An undefended spirit

In the Image

July 20, 2022 | Opinion | Volume 26 Issue 15
Ed Olfert | Columnist
“A boneheaded mistake. A mistake undoubtedly connected to my grey-beard status.” (Photo by Mimzy from Pixabay)

Bought tires for my pickup and determined to install them myself. I no longer have the specific equipment, so tire work involves scrabbling on a concrete floor with hammer and pry bars.

The first wheel went well. In short order, the old tire was stripped off, the new one levered on and inflated. The only semi-sophisticated piece of tire machinery that I own is an ancient bubble balancer. It suggested that a small weight in one spot would set everything close enough to perfect. Back on the truck it went.

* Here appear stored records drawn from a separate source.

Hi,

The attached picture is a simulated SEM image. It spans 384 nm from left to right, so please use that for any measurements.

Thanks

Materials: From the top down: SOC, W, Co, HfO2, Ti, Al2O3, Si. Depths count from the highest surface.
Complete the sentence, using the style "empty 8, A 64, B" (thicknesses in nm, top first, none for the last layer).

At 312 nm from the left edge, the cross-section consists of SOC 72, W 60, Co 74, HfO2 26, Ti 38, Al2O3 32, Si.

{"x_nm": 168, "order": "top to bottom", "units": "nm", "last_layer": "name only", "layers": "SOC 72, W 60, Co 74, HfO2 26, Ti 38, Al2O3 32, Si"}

The second wheel went equally smoothly, so smoothly that I threw it onto the balancer with just a smidgeon of smugness. Who says that things are harder as a greybeard? But wait, something was askance. The tire hung awkwardly. The bubble was nowhere near the centre.

I began piling weights on the tire, but it would not true up. In my impatience, I decided that I would bolt it to the truck anyway, that the old balancer must somehow be faulty. If it was truly amiss, I could stop at a tire shop and get it trued up.

I picked the wheel off the balance machine, and bounced it on the floor. The tire responded with a curious thumping noise. Picked it up again, dropped it, that noise again. I again removed the tire from the rim, and inside I discovered my meaty 40-centimetre pry bar.

A boneheaded mistake. A mistake undoubtedly connected to my grey-beard status.

Immediately, it seemed important to share this story with those who would most enjoy jeering at me. The story went to a brother, a son, a son-in-law, and a couple friends. They responded as required, with giggles and mockery.

Later in the day, it struck me that my determination to immediately share that story was perhaps different than I might have done years earlier.

Author and mystic Richard Rohr points to the value of seeking out an “undefended spirit.” It seems worth some consideration.

We (including me) seem to spend much of our lives protecting our ego. We micro-manage every story that we tell about ourselves. If it’s a hard story, that often means we paint ourselves as the aggrieved person or the heroic one. How many of our tales paint us in self-righteous colours? How many of our stories fall into the inevitable good/bad, white/black framework? We emerge wearing the white hats. That includes our stories of faith.

Think of stories in the Bible. The Exodus from Egypt, by a clan referred to repeatedly as the “people of God,” the “chosen ones.” We might assign them spirits that had no need of defending. They were, after all, chosen. They would wear white hats. And yet the litany of whining, rebelling, denying and obstinacy is unending throughout most of those years in the wilderness. That included both the masses and their imperfect leadership. Yet this became the story of God’s people, the Old Testament story of salvation, a metaphor for our own escape from the wilderness that traps us.

Along with decreasing handyman skills, perhaps the years of the grey beard come with growing into that undefended space. A recent sermon focusing on reconciliation with Indigenous folks reminded us with some passion to tell all our stories, and that definitely includes the hard stories. We all have those hard chapters in our lives, and far too often we’ve held them close until they could be adjusted to have someone else as the villain. When we are honest, we know how well that has worked.

Find that “undefended” space in your spirit. Push back the boundaries.